OAN Staff Abril Elfi
8:27 AM – Friday, July 11, 2025
A report has stated that the State Department will be laying off over 1,300 employees amid a reorganization plan.
According to a senior department official who spoke on the condition of anonymity to discuss personnel matters, the department is sending layoff notices to 1,107 civil servants and 246 foreign service officers with domestic assignments in the United States. Individual notices will be emailed to affected employees.
An internal document acquired by The Associated Press stated that the impacted foreign service officers will be placed on administrative leave for 120 days before being formally terminated.
The most common separation duration for federal servants is 60 days, according to the report.
“In connection with the departmental reorganization … the department is streamlining domestic operations to focus on diplomatic priorities,” the notice says. “Headcount reductions have been carefully tailored to affect non-core functions, duplicative or redundant offices, and offices where considerable efficiencies may be found from centralization or consolidation of functions and responsibilities.”
According to a report by Fox News Digital, Michael Rigas, deputy secretary of management and resources, issued an internal message Thursday evening stating that domestic employees affected by the reduction in force (RIF) would be contacted “over the coming days”
“The departments, bureaus, offices and domestic operations have grown considerably over the last 25 years, and the resulting proliferation of bureaus and offices with unclear, overlapping or duplicative mandates have hobbled the department’s ability to rapidly respond to emerging threats and crises or to effectively advance America’s affirmative interests in the world,” a senior State Department official said.
Additionally, the official stated that there are “more than 700 domestic offices for 18,000 people.”
“A lot of this, as we said, covers redundant offices and takes some of these cross-cutting functions and moves them to the regional bureaus and to our embassies overseas, to the people who are closest to where diplomacy is happening, to empower them with the resources and authorities they need to be able to carry out the President’s foreign policy,” he said.
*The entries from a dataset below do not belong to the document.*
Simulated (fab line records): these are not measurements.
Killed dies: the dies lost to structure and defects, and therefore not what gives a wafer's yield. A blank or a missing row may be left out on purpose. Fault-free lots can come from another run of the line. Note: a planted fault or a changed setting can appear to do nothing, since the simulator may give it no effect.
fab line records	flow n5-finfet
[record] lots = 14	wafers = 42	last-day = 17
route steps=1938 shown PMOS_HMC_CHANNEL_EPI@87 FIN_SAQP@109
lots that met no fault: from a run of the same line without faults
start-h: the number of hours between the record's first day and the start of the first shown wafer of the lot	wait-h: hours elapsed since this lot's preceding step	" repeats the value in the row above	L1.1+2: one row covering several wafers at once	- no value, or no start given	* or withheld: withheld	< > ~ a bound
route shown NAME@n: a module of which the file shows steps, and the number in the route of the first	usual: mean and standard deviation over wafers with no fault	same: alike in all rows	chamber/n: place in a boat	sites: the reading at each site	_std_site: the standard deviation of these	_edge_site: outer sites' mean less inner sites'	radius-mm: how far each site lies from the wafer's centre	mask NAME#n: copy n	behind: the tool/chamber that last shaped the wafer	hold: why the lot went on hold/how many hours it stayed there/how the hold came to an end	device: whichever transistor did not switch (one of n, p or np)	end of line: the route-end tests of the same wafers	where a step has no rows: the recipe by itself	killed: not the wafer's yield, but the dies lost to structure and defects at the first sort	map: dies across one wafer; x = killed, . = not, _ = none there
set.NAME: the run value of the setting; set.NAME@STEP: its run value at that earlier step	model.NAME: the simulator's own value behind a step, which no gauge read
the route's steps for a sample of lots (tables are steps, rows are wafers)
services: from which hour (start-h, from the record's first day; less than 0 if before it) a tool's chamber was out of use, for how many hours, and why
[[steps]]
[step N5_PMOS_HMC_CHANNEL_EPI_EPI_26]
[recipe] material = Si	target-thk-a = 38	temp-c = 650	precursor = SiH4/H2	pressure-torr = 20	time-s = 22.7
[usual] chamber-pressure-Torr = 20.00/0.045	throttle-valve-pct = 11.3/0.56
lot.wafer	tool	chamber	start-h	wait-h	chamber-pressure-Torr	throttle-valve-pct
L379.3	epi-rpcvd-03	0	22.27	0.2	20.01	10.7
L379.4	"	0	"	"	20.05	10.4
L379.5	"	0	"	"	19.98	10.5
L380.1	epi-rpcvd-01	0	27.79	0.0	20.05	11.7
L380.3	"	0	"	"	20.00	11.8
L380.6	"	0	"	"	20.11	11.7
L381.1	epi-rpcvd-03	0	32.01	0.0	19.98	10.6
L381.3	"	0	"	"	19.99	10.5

Tammy Bruce, a State Department spokesperson, warned on Thursday that the agency will act quickly after the Supreme Court delayed a lower court’s order barring the government from executing widespread force reductions across federal agencies.
According to a top official, there are no present plans to close embassies and missions overseas. They stated that the State Department will seek to protect the dignity of the affected workers.
“We’re going to work to preserve the dignity of federal workers,” the official said. “We want to be sensitive to that process and make sure people have the resources they need … and make sure everyone is treated with dignity.”